These terms are cumbersome in the extreme, but have the virtue of exactness — this is easiest to see with purely computational examples. The infinite set of natural numbers may be defined recursively by specifying that 1 is a member and that adding 1 to any member produces another member — this is sufficient information to determine whether any given number is natural or not, by the simple expedient of seeing whether you can count to it. The Fibonacci sequence, another infinite ordered set, can be similarly defined by specifying the first two elements (conventionally 1 and 1) and defining any subsequent element as the sum of the previous two. In more formal notation, we can completely describe the entire infinite sequence using a finite subset of base cases and a self-referential successor function as follows:

F(1) = 1; F(2) = 1; F(N) = F(N-2)+F(N-1) Ɐ N>2.

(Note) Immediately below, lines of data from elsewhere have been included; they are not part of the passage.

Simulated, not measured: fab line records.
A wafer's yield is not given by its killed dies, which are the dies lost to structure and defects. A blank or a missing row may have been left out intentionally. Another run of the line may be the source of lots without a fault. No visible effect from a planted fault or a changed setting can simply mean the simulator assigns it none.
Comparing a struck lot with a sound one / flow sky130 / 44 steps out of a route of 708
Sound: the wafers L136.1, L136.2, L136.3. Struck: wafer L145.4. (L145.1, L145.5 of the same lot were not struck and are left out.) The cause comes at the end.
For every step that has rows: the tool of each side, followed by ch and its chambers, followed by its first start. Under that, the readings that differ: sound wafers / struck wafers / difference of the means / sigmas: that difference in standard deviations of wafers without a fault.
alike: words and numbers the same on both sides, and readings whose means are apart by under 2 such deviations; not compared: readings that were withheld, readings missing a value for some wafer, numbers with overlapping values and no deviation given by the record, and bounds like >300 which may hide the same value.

Less trivially, whole mathematical proof systems can be defined recursively — with a finite number of axioms and a self-referential ruleset for combining them into valid expressions (and those into still larger expressions, &c.), we have accurately described the set of all expressions which can be proved within that system <2>.

It cannot be overstressed that recursive definitions, and the self-referential functions they include, are mathematical abstractions, and like all mathematical abstractions only have explanatory value for real-world phenomena insofar as they accurately predict those phenomena. This means that declaring a system or process in nature to be recursive, without elaboration, is ambiguous and imprecise — it is necessary to specify how and why it might be useful to model it using an infinite set as defined, tersely, by a finite subset and a self-referential successor function.

What sorts of systems are useful to model in this way? Real-world phenomena that produce detectable patterns over time are well-modeled by recursive definitions if the space of potential patterns is large, the number of basic components that comprise the patterns is relatively small, and the state of the system at any given time consistently depends on a recurring elaboration of the prior states. As a rule of thumb, we tend to find it easy to conceive of these processes as tree-like.

Chomsky’s central insight is that the syntax of every human language <3> appears to involve such a process. They all make a practical distinction between grammatically well-formed and grammatically ill-formed sentences (independent of truth or intelligible meaning, hence the infamous well-formed but meaningless sentence “colorless green ideas sleep furiously”), and they all seem to arrange words in a binary hierarchy, embedding short sentences into longer ones by merging exactly two elements into a nested set that embeds like one of its members. These universal properties of grammar seem to imply a self-referential ruleset that maps a finite set of known words to an infinite class of sentences.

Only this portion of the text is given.